Referring back to the title of this entry, I want to say this: important conversations with respected friends, having a safe and secure place from which to contemplate and work, light pouring in from outside: these are elements of a sane life, a life that has time in it to contemplate, space in it to sort out, love in it to soothe fear and doubt...by taking the brave action to move here to this strange, new and wondrous city, Peter and I took ACTION, but it was hardly an action we could NOT have taken. Why? Because the particular voice of this action was insistent and loud for both of us for several years now, and to ignore it became impossible.  Why does that happen?  How is that some decisions are so clear and easy to make, because the voice of the action needing to be taken is so clear and audible? And why is it that others vaguely hear the call of their desire, and do nothing about it?

It has something to do with the recognition of the need for the sanity entitled above.

There is a teaching in Buddhism that most people live in a deluded state of insanity...that what we think we see and know are not at all the truth, but rather our representations of what we think are truths: the table we see is our concept of a table , not the truth of the table itself (infinite numbers of atoms whizzing around to form what we name "table"),etc...and that if we do that with physical objects, we do it even more with emotional, psychological, and spiritual "objects" too...that we live our daily lives in a total state of self-convincing creation and delusion.  This, the wise Buddhist teachers call living in constant "insanity"....lies we need , or think we need, to survive...but insane because they are lies. And we spend tremendous amounts of personal energy and strength keeping up the appearance of these lies
because it takes far more work to keep a flawed structure standing than it takes to recognize and allow a healthy one...and so , our lives exhaust us....we can be what we call happy, successful, doing what we believe we wish to be doing with our lives, and it can still exhaust us because we are so darned busy keeping up that appearance of all-right-ness and sanity, when really, the entire center of it all is...well..chaos and fear.   To choose to live one's life like that, once you know there is more to seek and find that is sane and consistent with your truth, is indeed an act of insanity.

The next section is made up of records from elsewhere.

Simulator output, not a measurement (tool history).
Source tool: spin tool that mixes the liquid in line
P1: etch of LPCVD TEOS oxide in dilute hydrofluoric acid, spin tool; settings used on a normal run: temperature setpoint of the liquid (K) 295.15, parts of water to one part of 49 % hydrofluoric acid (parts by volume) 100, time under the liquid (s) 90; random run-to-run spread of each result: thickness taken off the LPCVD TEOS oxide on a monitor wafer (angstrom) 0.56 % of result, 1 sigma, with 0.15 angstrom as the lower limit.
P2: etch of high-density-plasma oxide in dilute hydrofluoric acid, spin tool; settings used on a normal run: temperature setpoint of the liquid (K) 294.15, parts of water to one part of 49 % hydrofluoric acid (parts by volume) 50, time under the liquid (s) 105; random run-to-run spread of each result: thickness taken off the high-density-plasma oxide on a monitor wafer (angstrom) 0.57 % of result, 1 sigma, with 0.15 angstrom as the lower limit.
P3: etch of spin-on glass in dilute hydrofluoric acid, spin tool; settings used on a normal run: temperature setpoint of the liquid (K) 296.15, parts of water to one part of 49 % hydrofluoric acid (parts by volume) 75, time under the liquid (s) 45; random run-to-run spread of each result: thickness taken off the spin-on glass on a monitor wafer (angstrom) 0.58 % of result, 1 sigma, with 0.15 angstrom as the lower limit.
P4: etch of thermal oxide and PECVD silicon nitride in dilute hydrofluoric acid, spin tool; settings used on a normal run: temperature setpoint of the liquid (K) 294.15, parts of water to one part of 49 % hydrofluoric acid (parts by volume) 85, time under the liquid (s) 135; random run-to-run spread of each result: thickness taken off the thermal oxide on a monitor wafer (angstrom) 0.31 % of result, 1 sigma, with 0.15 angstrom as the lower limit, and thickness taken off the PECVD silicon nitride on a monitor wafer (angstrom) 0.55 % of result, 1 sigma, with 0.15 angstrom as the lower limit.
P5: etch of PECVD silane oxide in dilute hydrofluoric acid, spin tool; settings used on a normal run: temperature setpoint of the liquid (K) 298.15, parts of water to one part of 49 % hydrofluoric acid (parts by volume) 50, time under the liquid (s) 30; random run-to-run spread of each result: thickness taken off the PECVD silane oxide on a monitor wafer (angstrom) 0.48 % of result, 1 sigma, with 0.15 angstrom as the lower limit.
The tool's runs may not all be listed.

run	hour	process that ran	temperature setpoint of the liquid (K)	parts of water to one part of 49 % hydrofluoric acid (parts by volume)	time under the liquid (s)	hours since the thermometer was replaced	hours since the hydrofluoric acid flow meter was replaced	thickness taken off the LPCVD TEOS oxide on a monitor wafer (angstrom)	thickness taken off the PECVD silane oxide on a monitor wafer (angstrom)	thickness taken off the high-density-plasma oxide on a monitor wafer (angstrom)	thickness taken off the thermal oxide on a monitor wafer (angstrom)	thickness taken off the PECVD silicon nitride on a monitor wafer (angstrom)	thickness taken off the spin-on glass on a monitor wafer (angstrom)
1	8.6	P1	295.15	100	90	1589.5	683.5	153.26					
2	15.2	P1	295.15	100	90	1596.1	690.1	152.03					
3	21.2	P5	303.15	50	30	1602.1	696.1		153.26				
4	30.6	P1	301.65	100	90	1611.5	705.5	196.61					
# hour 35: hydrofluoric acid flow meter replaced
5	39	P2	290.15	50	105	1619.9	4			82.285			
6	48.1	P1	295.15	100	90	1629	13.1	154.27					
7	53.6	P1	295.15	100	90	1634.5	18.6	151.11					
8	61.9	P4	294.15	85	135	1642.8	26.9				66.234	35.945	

And, as there are seasons to a person's life, where different things "bloom" at different times, the season finally, (gratefully), arrived in my life where going deeper down into what motivates  and "grows" me became more important than continuing to do what i have habitually been doing for most of it.  And so, the action to sanity: the drive across country to a place that resonates with where my soul is going anyway: a culture of introspection, caring and universality...inclusion, opening, enlarging the view.


And so: here we are.

The days flow magically, and, aside from missing certain people back in Virginia, it's like being on a true "retreat" in the spiritual sense: all that matters is our well being, our balance, our observation of the daily-ness of living, like the Japanese Tea Ceremony I've been reading about (but more on that delight later).
We've much to do, but resting, restoring, getting balanced and healthy again: that's what this time is for.
Only then can both Peter and I be ready and fully able to truly contribute to the lives of others again.
This rare good time is for us, in every best sense. Learning to accept and appreciate it is my most difficult job at present, but I am optimistic. I have always been a quick study.